The displacement meters 01–05 measure the vertical displacement at the center of each grid. The displacement meters 06–13 measure the horizontal displacement outward from the edges of the specimen. Specifically, meters 06–11 are positioned near the lower edge of the stiffeners while meters 12–13 are placed near the upper edge of the stiffeners. Meters 12 and 13 serve as control points in comparison with meters 07 and 10 directly beneath them, aiming to observe any possible twisting of the edge stiffeners. All the displacement meter measurement points are located at the center of the grid or at the midpoint of the grid edges, as Figure 10 shows.

The five displacement meters in the middle are fixed below the specimen and they measure the displacement by pulling the line upwards. Since the horizontal displacement is restricted to zero by two side boundaries, only the displacement outward from the other two sides is measured, with 4 on each side. There are a total of 13 displacement meters, as shown in Figure 11.

2.5.2. Strain Gauge Arrangement

The strain gauges are placed on both the upper and lower surfaces of the aluminum plates using a three-axis 45° rosette configuration to measure the principal stresses and their directions within the plane at various locations.

The arrangement of strain gauges on the upper plate is shown in Figure 12. Among them, strain gauges 01–02 measure strains near the longitudinal seams, strain gauges 03–04 measure strains near the diagonal seams, and strain gauges 05–08 measure strains at the center of the diagonal plate. The strain gauges measuring strains near the seams are positioned 100 mm away from the seams while the strain gauges measuring strains at the center are located at the midpoint of the entire diagonal plate.

The arrangement of strain gauges on the lower plate is shown in Figure 13. Among them, strain gauges 01–05 measure strains at the center of each grid while strain gauges 06–07 measure strains near the longitudinal and transverse seam locations, respectively. The strain gauges measuring strains near the seams are positioned 100 mm away from the joints while the strain gauges measuring strains at the center are located at the center of the square grid.

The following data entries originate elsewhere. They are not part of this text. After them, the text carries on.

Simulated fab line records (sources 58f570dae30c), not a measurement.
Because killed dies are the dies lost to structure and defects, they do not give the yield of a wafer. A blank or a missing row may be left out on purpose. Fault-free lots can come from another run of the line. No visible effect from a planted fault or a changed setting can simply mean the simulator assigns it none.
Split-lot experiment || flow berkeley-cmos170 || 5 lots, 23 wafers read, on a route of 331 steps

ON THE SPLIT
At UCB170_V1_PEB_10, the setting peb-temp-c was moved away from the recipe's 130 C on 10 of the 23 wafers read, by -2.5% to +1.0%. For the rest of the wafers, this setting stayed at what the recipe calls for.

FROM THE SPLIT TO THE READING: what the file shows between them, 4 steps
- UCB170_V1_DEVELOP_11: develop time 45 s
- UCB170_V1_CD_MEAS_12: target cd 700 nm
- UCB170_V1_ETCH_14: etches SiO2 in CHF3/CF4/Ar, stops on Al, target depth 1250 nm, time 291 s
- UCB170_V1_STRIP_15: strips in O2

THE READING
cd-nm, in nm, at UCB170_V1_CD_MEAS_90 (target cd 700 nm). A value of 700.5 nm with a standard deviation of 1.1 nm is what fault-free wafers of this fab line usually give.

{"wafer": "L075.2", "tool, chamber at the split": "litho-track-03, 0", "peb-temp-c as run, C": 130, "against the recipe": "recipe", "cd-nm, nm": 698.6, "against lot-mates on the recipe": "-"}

In conclusion, a total of 15 three-axis strain gauge rosettes were installed.

Before the formal loading, the surface of the aluminum alloy plate was polished, strain gauges were attached at specified locations, displacement meters were installed, wires were connected, and the instruments were calibrated, as shown in Figure 14.

3. Experiment Results

3.1. Displacement Meter Data

Table 1 and Table 2 present the readings of vertical displacement meters and horizontal displacement meters at the end of each load level.

From Table 1, it can be observed that the maximum vertical displacement occurs at the mid-span (corresponding to displacement meter 3#), reaching 49 mm when the external load is 2.07 kN/m². The maximum horizontal displacement of the entire roof panel occurs above the right-side stiffener (corresponding to displacement meter 10#) with an out-of-plane deformation of 9 mm when the external load is 2.07 kN/m².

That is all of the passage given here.